The May Day-Victory holiday season, it appears, has not put Russia’s head of state in a festive mood. Putin this week once again evinced annoyance over the “insufficiently ambitious” economic plan put forward by his cabinet in early April, which forecast 4-4.5 percent yearly growth over the next four to five years. Almost a month had passed and he still had not seen revised figures for “the main parameters of the country’s development,” Putin complained, adding icily that he hoped those ministers who were on vacation–a reference to Prime Minister Mikhail Kasyanov, Deputy Prime Minister Viktor Khristenko, Trade and Economic Development Minister German Gref and Finance Minister Aleksei Kudrin–would “in the nearest future undertake with new force to resolve those tasks before them.”

Kudrin and Gref had already promised to revise the growth projections upward, but failed to promise that the gross domestic product would expand by much more than 5 percent, annualized, at least for the time being. Likewise, other high-level government officials grumbled–off the record, of course–that the 8-percent-plus yearly growth rate sought by Putin and his gadfly economic adviser, Andrei Illarionov, could not be simply ordered up by presidential diktat.

Putin’s ongoing dyspepsia over the GDP contrasted with the continuing gurgles of satisfaction emanating from the West over the performance of the Russian economy. Fitch Ratings, the international rating agency, upgraded Russia’s long-term ratings from “stable” to “positive,” declaring that it expected Putin’s leadership would ensure that the Russian authorities continued “to introduce and implement structural reforms that are vital to raise living standards and diversify the economy.” Likewise, the United Nations Economic Commission for Europe (UNECE) issued a report calling Russia “an engine of growth” for the Commonwealth of Independent States. The report praised the Putin administration for introducing legislative and regulatory reforms last year that were “[p]robably more sweeping and comprehensive… than in any other year since the start of economic transformation” and were “aimed at fostering entrepreneurship and developing the infrastructure of the market economy in Russia.”

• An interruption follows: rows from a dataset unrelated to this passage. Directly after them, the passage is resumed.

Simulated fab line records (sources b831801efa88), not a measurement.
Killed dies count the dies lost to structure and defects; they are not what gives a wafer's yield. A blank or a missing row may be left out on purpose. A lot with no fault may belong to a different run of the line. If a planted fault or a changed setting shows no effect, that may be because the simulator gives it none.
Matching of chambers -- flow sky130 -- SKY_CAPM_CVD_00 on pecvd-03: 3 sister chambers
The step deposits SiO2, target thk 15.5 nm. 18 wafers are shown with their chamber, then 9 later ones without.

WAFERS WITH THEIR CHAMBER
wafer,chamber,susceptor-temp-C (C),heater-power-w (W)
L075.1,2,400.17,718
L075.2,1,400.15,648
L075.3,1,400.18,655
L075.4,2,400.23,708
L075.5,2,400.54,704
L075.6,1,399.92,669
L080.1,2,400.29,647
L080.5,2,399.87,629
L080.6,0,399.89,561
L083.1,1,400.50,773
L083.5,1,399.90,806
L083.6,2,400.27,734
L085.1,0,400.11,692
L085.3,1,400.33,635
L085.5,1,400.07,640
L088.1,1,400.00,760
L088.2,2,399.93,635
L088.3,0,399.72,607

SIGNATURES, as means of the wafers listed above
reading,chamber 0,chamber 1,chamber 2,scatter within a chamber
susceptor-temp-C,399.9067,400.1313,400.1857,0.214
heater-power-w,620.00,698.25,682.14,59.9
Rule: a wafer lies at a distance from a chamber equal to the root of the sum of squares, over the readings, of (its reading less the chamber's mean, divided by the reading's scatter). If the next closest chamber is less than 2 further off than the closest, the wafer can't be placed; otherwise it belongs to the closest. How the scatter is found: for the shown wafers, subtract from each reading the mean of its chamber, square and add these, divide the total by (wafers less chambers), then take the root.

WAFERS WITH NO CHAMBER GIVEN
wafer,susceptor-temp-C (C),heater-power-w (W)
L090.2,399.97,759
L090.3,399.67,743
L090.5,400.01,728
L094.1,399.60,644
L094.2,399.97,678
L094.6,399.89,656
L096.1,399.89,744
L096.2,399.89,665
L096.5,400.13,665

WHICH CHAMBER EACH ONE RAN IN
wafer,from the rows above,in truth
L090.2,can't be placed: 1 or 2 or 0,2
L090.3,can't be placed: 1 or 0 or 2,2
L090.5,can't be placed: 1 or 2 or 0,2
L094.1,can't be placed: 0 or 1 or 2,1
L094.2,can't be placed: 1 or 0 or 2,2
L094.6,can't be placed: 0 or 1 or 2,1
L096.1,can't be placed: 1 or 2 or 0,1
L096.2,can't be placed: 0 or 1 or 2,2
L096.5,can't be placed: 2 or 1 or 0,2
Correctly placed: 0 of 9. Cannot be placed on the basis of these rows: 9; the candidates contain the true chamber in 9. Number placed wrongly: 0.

Still, the UNECE report did warn about the pitfalls of Russia’s dependence on oil, saying that additional and deeper structural reforms were need to transform its economy into a “knowledge-based” rather than commodity-based one. And a new set of numbers on industrial growth underscored the grounds for Putin’s nervousness. The CIS’s statistical committee reported that industry in Russia grew just 2.6 percent in the first quarter of this year over the same period in 2001, slower than in Armenia, Kazakhstan, Azerbaijan, Moldova, Tajikistan and Ukraine, and beating out only Belarus, Georgia and Kyrgyzstan.